Since the snap General Election was announced last week, Labour Party leader Jeremy Corbyn has begun his election campaign by proposing his plan for Brexit, which will strongly focus on keeping the UK within the European Union’s single market. It’s a good plan, the single market being of great advantage to the people of the UK, but is it enough to get him elected?
Opinions on Corbyn have always been divided, even within his own party. David Miliband, a former hopeful for the leadership position of the Labour party, dubbed Corbyn as ‘unelectable’ last year. It is undeniable that Jeremy Corbyn is as left-wing of a leader as Labour has had in a long time. Despite it being an inherently socialist party, Labour has been central (Or perhaps even right of centre) politically since at least the nineties, and it’s Corbyn’s hard-left approach that has some of his own party members turned against him. Mainstream media has similarly painted him as too radical to ever be elected. According to Miliband, ”Labour’s move to the left was a mistake” and has put them at the biggest disadvantage in a long time
Former Labour Prime Minster, Tony Blair, has also implied Corbyn’s lack of electability this week, telling the shadow PM to put party allegiances aside in favour of focusing on Brexit. According to Blair, Corbyn is too committed to his leftist value’s to deliver a successful Brexit plan, and that his election plan ‘risks failure’.
So, according to Tony Blair and David Miliband, Jeremy Corbyn is too unshakably left to be elected in our current political climate. Are they right? It’s tough to say. After the blunders of the last Labour government under Gordon Brown, you could say Labour may never be elected again. Furthermore, with the rising conservatism amongst young people, Labour might not be getting the liberal youth votes they predict. However, Blair and Miliband are not ones to talk about the left. Firstly, Miliband wants a return to the Blairite Era. Blair, despite being the leader of the Labour party from 1983 to 2007, is known to be distinctly right-wing, or at least right of centre. It was Blair himself who developed (under the pressure of Thatcher, you could say) ‘New Labour’, the right of centre party that it was before Corbyn took over and set it back to it’s left wing roots. So, of course, Blair would think him too left to be electable, as he abandoned his parties values in favour of being ‘more electable’ when in fact he just buoyed a political system where the two leading partied are more alike than different.

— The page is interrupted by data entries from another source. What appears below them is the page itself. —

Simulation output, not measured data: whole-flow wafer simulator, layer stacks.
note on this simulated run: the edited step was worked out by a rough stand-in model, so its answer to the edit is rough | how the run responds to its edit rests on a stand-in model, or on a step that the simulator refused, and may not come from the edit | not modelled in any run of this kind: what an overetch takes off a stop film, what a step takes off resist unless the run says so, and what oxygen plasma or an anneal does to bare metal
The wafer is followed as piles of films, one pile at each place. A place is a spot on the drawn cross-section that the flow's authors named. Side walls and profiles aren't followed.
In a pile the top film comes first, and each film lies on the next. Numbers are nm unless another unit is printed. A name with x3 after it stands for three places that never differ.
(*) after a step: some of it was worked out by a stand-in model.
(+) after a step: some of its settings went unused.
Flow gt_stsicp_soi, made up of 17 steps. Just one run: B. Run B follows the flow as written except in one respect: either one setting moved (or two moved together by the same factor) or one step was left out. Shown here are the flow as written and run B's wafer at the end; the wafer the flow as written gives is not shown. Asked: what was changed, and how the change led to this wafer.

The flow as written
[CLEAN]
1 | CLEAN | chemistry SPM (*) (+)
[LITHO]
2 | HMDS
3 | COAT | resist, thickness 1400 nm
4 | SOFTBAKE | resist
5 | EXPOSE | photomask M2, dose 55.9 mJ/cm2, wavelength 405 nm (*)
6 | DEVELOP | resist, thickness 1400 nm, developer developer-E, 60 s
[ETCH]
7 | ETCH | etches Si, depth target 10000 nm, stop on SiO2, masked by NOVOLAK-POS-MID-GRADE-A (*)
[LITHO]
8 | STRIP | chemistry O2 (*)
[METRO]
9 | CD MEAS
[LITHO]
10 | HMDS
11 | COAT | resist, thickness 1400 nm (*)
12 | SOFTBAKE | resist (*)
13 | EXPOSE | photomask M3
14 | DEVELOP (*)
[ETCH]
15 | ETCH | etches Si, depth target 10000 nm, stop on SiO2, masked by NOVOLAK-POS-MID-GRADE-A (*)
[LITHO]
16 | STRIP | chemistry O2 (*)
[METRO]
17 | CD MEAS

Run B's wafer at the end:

So Jeremy Corbyn is unelectable according to the right wing. Obviously. Though it simply does not make sense to call the leader of the left-wing UK party ‘too left wing’ to be elected. He is electable for his political experience, his policies and the fact that he is the first Labour leader in a long time to stay true to the origins of his party, the working man’s party. The answer to the question is simple: You don’t have to elect him, but he is electable.